Sunday 21 July 2013

boomer retirement...a drink and some ice cream


I read a lovely article by the woman who wrote Marigold Hotel…she was trying to find volunteers among the retired for something in the village where she lives and couldn’t find a single soul…the retired were all off riding motorcycles across Pakistan and hiking in Wales.  It was really to highlight the way boomers, that’s me, were handling retirement…pretty much the way they handled their lives…and I’m going to say their early lives, because the in between bit, if I’m any example, was filled with responsible (ish) parenting and career building. 

I remember when I went to Europe as a 19 year old.  I had my first giddy taste of real freedom…albeit, on my father’s dime...Wiring him for money when I ran out was actually kind of liberating too, now that I think of it.  The freedom, as I think of it, was experiencing myself within the world without reference to the others who defined me: my parents, my friends, the school I went to, and so on.  Suddenly I was alone and without familiar guideposts, feeling my own edges, pushing them out, finding limits that would only be defined by me and my good sense. My heart was huge and full of sunshine.  No…it wasn’t the drugs…I never could see a percentage in being out of control, so I gave them up right after the first time I did them and found I could see my own words coming out of my mouth like dialogue bubbles.

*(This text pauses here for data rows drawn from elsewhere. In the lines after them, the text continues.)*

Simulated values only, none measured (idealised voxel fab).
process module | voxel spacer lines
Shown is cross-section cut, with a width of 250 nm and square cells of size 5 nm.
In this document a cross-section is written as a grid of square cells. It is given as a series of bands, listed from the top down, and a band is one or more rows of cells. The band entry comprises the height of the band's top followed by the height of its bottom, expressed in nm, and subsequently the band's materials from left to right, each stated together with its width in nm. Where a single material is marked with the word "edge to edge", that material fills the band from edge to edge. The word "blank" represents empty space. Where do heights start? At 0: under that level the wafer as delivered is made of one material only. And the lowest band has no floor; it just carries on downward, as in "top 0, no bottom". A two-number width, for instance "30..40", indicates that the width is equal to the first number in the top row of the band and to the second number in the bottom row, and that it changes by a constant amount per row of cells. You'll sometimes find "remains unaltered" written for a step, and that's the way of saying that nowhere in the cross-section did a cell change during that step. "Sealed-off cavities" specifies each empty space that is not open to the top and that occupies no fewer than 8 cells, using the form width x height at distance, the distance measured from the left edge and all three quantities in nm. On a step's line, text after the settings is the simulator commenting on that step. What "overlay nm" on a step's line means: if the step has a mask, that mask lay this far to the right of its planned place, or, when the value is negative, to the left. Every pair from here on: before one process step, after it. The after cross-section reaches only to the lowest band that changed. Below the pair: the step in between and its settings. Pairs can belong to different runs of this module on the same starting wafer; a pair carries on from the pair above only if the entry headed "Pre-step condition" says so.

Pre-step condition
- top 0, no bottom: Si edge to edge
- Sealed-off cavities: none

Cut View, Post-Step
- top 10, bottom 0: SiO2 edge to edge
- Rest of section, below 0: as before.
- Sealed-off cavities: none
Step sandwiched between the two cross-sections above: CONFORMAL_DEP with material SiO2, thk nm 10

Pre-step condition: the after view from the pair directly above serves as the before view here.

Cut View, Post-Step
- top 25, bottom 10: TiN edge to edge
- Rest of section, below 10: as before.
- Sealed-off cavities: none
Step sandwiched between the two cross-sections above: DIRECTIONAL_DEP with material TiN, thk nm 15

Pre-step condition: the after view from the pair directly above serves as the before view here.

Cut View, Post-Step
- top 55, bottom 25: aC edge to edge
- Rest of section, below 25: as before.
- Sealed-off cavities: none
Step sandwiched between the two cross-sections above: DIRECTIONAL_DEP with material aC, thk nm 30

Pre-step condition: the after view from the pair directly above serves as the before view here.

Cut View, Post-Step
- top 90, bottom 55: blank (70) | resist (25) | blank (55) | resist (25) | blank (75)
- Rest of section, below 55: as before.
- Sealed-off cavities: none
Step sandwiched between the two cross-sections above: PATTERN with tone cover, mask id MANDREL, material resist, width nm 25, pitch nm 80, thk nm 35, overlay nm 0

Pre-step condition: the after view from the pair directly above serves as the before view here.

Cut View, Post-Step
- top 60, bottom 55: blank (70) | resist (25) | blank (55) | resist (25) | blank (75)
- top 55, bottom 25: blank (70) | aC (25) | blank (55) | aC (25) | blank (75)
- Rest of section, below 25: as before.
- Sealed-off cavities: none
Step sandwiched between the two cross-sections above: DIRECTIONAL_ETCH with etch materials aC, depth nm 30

Now, when I travel alone, as I did one summer to Bulgaria when I was in my late 40s, I sometimes feel that same sense of heady re-discovery of finding out who I am outside my relationships.  In real life, by necessity one pulls in, accommodates, makes room for the others…the balance of happiness seems to be in accommodating just enough to allow the other person some room on the bed, without ending up clinging to the edge.  Even now I am far more likely to ask, “what do you want for supper?” than to think about what I might want.  When I travel on my own I have to really think about what I want.  Soft ice cream followed by a stiff drink at the hotel bar?  Why not?

So how is this related to retirement?  I have been deeply defined by my job.  Though I have won two major awards as a Principal, one national and one local, I can scarcely recognize that person as the essential, soft ice cream eating me.  I never did anything to excel, I just went along, and was startled every time I ended up with an opinion about something.  Others called that ‘leadership’.   Without work, without awards, what will I be?  Will I be able to even lead myself?

I’m hoping it will be like being a teenager again, a reprise on self discovery of my essential self.  Will I tell my husband to piss off, we’re having a cocktail and crackers with Nutella, and if he wants something else he can pop round to the pizza place?  In a way, I hope so.  With any luck I’ll be too busy re building a 1932 roadster like Nancy Drew’s to cook for him anyway.  I’d like to drive it on small, little-used asphalt highways through the Midwest and South.  He can come if he wants.  There will be room in the rumble seat for one extra small bag, but we’re not camping, and I’m eating whatever I want.